Uggh. Who wants older and wiser when you’ve got younger and full of passionate, bold, cowgirl-style let’s do this thing energy?

Who doesn’t want Plan A to work? I mean it is The Master Plan. The best plan– the plan that most fully expresses your heart’s truest desire.

The plan with the highest octane to fuel your future.

The thing of it is, there are a staggering amount of caveats and clauses and addendums that shift the irreversible ultimate good of Plan A from fact into fiction.

At least, this is the case, in the wild west of my personal existence.

This problem with ‘caveats’ is they get in the way of absolute truth.

They get in the way of a bunch of other things too, like personal genius, edge of your seat epiphanies and transformational revelations.

Most unnervingly they mess with a sense of certainty.

Unfortunately, the more certain I am that I’m right, the less likely it’s true.

Especially if I am certain WITH a heaping side of immediate need to act on my decision. This is almost always a huge glaring neon warning sign that there is something ELSE going on, which I am NOT looking at.

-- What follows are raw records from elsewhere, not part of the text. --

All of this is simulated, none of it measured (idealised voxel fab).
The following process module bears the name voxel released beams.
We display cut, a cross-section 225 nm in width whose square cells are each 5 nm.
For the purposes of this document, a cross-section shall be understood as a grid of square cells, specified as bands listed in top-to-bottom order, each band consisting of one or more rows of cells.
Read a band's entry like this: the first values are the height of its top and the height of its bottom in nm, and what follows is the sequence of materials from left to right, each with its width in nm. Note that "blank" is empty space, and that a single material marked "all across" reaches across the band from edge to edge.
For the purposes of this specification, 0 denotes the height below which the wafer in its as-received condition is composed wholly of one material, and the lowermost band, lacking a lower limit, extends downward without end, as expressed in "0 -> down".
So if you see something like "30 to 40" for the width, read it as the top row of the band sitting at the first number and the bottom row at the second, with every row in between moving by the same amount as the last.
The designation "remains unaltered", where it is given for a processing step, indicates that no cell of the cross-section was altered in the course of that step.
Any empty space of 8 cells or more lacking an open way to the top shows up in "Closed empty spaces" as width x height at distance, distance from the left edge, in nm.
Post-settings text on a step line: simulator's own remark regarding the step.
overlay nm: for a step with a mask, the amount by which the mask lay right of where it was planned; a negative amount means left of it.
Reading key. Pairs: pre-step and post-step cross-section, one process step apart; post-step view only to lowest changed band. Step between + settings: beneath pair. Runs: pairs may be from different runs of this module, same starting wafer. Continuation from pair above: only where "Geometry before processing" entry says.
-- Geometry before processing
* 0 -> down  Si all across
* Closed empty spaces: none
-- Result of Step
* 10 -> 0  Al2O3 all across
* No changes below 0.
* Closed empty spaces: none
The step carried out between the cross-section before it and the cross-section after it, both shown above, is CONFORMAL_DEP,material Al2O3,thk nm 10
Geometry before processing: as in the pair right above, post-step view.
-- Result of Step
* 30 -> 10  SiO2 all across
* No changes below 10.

However, I NEVER let this insight get in the way of my Plan A.

I’d blindfold myself if necessary NOT to have to address the personal cracks and flaws that might make my glorious golden Plan A irrelevant or worse, obsolete.

What kind of knucklehead would ever let anything get in the way of Plan A?

Not me. Every couple years I begin trolling realtor.com in search of my other, better life.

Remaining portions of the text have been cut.